Factors Affecting the Assemblage of Carnivores (Orden Carnivora) in Northwestern Patagonia, Argentina

Laura Alvarez Borla

Although carnivores have been well investigated worldwide, there are few studies carried out in the Patagonian Forest, which is considered a priority for the conservation of carnivores. In Argentina, the Nahuel Huapi National Park (NHNP) is key to the conservation of the Patagonian Forest and represents the largest protected area where the endemic kodkod (Leopardus guigna) is present. However, the NHNP has multiple uses, and the forested areas, which cover 60% of the park, are being affected by the growing impact of human activities (urban settlements, livestock farming, road infrastructure, tourism, retaliatory killing) and by the presence of exotic species (i.e., cattle, red deer, wild boars, domestic dogs and cats).

Despite this, little is known about the effectiveness of NHNP in protecting carnivores from increasing human pressures. Even more, there is no information on the effects of human activities on kodkod populations, globally considered one of the most endangered felines in South America. Therefore, knowing the factors that affect the carnivore assemblage and identifying the key areas used by each species in the NHNP constitutes the first critical step to developing effective conservation strategies adapted to local land management to preserve species and their habitat, encourage the participation of local communities, and contribute to mitigating potential threats. Without this information, no solid science-based conservation action is possible.

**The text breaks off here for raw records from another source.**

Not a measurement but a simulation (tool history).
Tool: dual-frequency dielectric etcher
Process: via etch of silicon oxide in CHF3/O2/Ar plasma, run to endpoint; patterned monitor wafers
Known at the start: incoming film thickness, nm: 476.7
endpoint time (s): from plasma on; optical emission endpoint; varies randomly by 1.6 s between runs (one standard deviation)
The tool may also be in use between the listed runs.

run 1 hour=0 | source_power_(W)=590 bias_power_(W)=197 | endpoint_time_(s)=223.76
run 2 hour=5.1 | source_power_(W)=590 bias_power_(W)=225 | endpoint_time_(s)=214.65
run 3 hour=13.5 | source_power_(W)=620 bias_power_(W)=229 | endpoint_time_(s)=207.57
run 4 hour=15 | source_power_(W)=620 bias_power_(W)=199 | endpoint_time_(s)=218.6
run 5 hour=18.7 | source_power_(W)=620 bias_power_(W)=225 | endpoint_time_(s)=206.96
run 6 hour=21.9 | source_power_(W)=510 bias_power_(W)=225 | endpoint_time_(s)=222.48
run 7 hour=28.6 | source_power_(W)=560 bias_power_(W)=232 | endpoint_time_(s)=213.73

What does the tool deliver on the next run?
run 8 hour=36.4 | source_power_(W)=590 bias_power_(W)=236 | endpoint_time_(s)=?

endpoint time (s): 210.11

In this context, the proposed project is aimed at understanding the effect of environmental and anthropogenic factors on the presence and interspecific interactions of culpeo foxes (Lycalopex culpaeus), pumas (Puma concolor), Geoffoy´s cats (Leopardus geoffroyi) and kodkod cats (Leopardus guigna) in the temperate forests of NW Patagonia, Argentina. For all these native terrestrial carnivorous mammal species, we will evaluate patterns of occupancy and activity through camera trapping surveys, dietary profiles through fecal sampling and interspecific overlap in two areas with contrasting conservation categories (Nahuel Huapi National Park vs. an adjacent unprotected area).

We will seek to generate several spaces where our research team will share knowledge and opinions with local actors, encouraging an active participation in the study and conservation of Patagonian carnivores. In fact, we strongly believe that conservation is only effective if local communities become involved in the management objectives. Based on the information collected during the fieldwork, we will develop a workshop with different stakeholders with the aim of proposing and discussing potential conservation actions to mitigate the most important threats that arise from the first results of the survey.